Northern Ireland in January is again on a slippery slope as the highest prices in the UK for unleaded petrol at 133.2 pence per litre and also the highest price for diesel at 140.6 pence per litre have been recorded.
As the recession continues to bite, this is not good news for local businesses and commuters.
South Down MLA Chris Hazzard has called on the British Government to relax the tax on petrol and diesel after the latest figures show fuel prices in the North as some of the highest in Europe.
Mr Hazzard said: “Fuel users in the North of Ireland are being penalised by high fuel duty imposed by the British Government and they must act to reduce it if the North is to be sustainable on a competitive basis.
“Most business have a transport cost as do most people and the high prices at the pumps are putting people under undue financial stress because the tax imposed by the British Government is so high compared to other nations.
“Whether it is a commuter, a taxi driver, delivery driver or a major haulage firm, everyone of them are feeling the pressure and with further price hikes on the horizon many will be forced to close causing higher unemployment.
“Fuel prices South of the border are lower and we need to be looking a harmonisation of fuel prices across the island at a more affordable level that will allow businesses here to compete on a more even basis.”
Down News has calculated that the cost of petrol per litre in the North is 133.2 pence and 1.37 in the South but diesel is as high as 140.6 pence in the North and just 133.0 pence in the South.
Commenting on a recent AA statement, the Northern Ireland Independent Retail Trade Association (NIIRTA) has supported their call for the Chancellor to cancel the proposed September rise in duty.
NIIRTA Chief Executive Glyn Roberts said: “The staggering rise in the average cost of petrol in the last month is a cause of major concern to the local retail sector and we urge the Chancellor to address this issue in his forthcoming Budget.

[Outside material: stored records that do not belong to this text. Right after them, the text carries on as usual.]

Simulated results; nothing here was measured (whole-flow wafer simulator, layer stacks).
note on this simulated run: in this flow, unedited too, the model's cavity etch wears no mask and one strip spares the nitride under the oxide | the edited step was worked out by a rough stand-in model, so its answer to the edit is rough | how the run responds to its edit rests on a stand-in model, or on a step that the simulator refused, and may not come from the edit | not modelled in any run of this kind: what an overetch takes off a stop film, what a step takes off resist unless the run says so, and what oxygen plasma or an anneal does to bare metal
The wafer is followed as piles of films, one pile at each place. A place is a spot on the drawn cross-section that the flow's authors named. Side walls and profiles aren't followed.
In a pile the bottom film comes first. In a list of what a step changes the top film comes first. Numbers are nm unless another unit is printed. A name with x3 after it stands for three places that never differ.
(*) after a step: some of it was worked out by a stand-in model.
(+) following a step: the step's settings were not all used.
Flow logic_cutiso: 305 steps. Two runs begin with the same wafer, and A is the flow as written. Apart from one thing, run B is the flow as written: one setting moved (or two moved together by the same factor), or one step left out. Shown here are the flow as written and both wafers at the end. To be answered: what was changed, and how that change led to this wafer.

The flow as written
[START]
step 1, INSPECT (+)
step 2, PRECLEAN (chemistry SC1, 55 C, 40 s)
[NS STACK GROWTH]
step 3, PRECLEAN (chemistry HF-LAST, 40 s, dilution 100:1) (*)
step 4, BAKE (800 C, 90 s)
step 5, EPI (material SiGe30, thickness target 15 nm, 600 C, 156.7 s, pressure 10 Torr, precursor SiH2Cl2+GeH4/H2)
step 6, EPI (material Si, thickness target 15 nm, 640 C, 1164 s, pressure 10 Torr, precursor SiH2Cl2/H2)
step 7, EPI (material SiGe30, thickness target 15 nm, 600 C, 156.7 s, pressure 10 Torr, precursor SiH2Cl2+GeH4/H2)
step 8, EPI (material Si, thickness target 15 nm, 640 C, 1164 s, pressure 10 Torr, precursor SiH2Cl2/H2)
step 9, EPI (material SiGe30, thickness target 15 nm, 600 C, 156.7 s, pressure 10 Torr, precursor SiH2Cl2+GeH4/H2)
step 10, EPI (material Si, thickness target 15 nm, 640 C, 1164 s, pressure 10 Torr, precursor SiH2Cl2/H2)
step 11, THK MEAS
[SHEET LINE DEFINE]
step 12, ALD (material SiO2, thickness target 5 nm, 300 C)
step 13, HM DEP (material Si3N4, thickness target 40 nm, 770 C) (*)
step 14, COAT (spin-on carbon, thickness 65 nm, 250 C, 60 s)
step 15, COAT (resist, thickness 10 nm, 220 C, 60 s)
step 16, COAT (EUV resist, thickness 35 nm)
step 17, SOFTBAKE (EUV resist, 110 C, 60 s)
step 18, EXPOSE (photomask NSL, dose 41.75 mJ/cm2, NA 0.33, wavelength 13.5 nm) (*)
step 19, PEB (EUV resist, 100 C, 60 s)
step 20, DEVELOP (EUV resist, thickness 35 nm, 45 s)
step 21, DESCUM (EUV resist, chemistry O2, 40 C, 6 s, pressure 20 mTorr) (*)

“Increasing petrol prices puts more pressure on hardworking families and therefore more strain on disposable income resulting in less spending in local shops. Additionally, increased fuel costs puts a further burden on our members who have their own transport essential for the running of their businesses”
“The retail sector ends up squeezed between reduced consumer spend and increased fuel bills making it harder for them to remain competitive”
“This issue has to be a priority for the Chancellor.”